WMVS, virtual channel 10 (VHF digital channel 8), is a PBS member television station located in Milwaukee, Wisconsin, United States. The station is owned by the Milwaukee Area Technical College, which also owns sister PBS member station WMVT (channel 35). The two stations are collectively branded as "Milwaukee Public Television". WMVS and WMVT share studio facilities located at the Continuing Education Center on the Milwaukee Area Technical College campus on North 8th Street in downtown Milwaukee, and its transmitter is located on North Humboldt Boulevard in Milwaukee's Estabrook Park neighborhood.

WMVS and WMVT operate separately from the Wisconsin Public Television state network that is owned by the University of Wisconsin Extension and serves the rest of the state; however WMVT runs instructional television programs from Wisconsin Public Television, and Milwaukee Area Technical College/Milwaukee Public Television coordinate instructional television efforts for their broadcast area. The station's programming is also available on the video on demand service, Wisconsin On Demand 1111, on Time Warner Cable systems across southeastern Wisconsin.[1]

History[edit]

1987 logo for WMVS; on-screen at that time, the logo was formed in a crystal sculpture. Variations of the pentagonal circle logo continued to at least 2001 on WMVS and WMVT, later created with CGI.

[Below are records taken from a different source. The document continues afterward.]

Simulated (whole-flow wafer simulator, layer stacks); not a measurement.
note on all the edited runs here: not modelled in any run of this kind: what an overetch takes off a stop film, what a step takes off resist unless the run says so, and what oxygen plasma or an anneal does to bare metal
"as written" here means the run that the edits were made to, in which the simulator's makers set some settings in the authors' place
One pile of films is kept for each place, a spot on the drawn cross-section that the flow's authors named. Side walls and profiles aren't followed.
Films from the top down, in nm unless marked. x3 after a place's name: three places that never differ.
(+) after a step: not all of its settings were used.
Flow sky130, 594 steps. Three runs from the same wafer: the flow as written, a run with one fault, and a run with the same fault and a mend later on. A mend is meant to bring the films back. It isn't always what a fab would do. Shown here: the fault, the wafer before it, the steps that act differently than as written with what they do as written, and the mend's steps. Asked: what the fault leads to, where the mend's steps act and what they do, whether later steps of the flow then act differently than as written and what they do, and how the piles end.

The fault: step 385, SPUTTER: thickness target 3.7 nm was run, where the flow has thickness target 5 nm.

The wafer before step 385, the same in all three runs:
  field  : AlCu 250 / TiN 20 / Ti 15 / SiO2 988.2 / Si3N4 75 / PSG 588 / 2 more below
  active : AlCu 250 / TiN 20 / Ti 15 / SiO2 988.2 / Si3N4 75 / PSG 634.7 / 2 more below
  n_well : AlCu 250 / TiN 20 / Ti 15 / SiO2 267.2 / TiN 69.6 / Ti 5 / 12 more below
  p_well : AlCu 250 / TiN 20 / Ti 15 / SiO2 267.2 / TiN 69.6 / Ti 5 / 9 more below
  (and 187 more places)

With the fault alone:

The station first signed on the air on October 28, 1957, as the 28th educational television station in the United States and the second in Wisconsin (after WHA-TV in Madison). Among the strongest and earliest backers of the creation of Milwaukee Public Television (over the opposition of at least some of the area's commercial stations) was Frank Zeidler, who served as the mayor of Milwaukee from 1948 to 1960. In 2007, WMVS celebrated its 50th anniversary of broadcasting. Upon a September 2010 realignment of its digital signal, the station's changed its on-air branding to "MPTV 10-HD".

The two MPTV stations, WMVS and WMVT, have the unique distinction of their studio's address number incorporating the channel numbers for both of the stations, which is in Milwaukee's street numbering system (most television and radio stations that have their channel number as an address use a vanity address or street not within a community's numbering system). The studios are in the Continuing Education Center of the MATC Downtown Campus, at 1036 North 8th Street.

Digital television[edit]

For further information on MPTV's digital television services, see Milwaukee Public Television#Digital programming.

WMVS's digital signal on VHF channel 8 broadcasts its main channel, on virtual channel 10.1, in the 720p high definition format.

Analog-to-digital conversion[edit]

WMVS's digital signal was previously carried on digital channel 35, which is the designated digital channel of WMVT, due to interference issues with the analog channel 8 signal of WOOD-TV in Grand Rapids until a channel realignment on September 1, 2008. WMVS shut down its analog signal, over VHF channel 8, at 9 a.m. on June 12, 2009, the official date in which full-power television stations in the United States transitioned from analog to digital broadcasts under federal mandate. The station's digital signal remained on its pre-transition VHF channel 10.[1] Through the use of PSIP, digital television receivers display the station's virtual channel as its former VHF analog channel 8.

On September 1, 2010, another channel realignment took place which added three of MPTV's digital subchannels to WMVS's signal bandwidth, while a standard definition simulcast of WMVS's 10.1 feed was added to digital subchannel 36.2 for over-the-air viewers who were unable to receive WMVS's VHF signal since the conversion (or only have UHF antennas; outside of WMVS and WIWN, all of Milwaukee's other stations transmit on UHF signals), an issue that has plagued many stations continuing to broadcast on VHF post-transition.[2] The picture format on 10.1 was also reduced from 1080i to 720p to enable multicasting on WMVS's bandwidth. A secondary translator station for WMVS, broadcasting on UHF channel 36, began operations on August 14, 2012 from the MPTV Tower to better serve the main portion of WMVS's service area with UHF-only antennas,[3] along with a boost in power to the main WMVS signal courtesy of a Public Telecommunications Facilities Program award.[4] The secondary translator carries WMVS's main feed and all three of its subchannels, but identifies each channel via PSIP as "10.1X" to reduce confusion with the main channel and allow viewers to choose which signal serves their needs better.

Programming[edit]

Local programming[edit]

The station's annual fundraising auction in May (which started in 1969, and is one of the oldest station auction campaigns in existence) has been broadcast in high definition since 2003; along with all of the station's weekly local programs, which include Black Nouveau, ¡Adelante! (a Spanish language program with English subtitles), I Remember, Outdoor Wisconsin and Interchange. Tracks Ahead, which premiered in 1990, also is produced in HD, and was previously syndicated by MPTV for broadcast on the HDNet (now AXS TV) cable channel.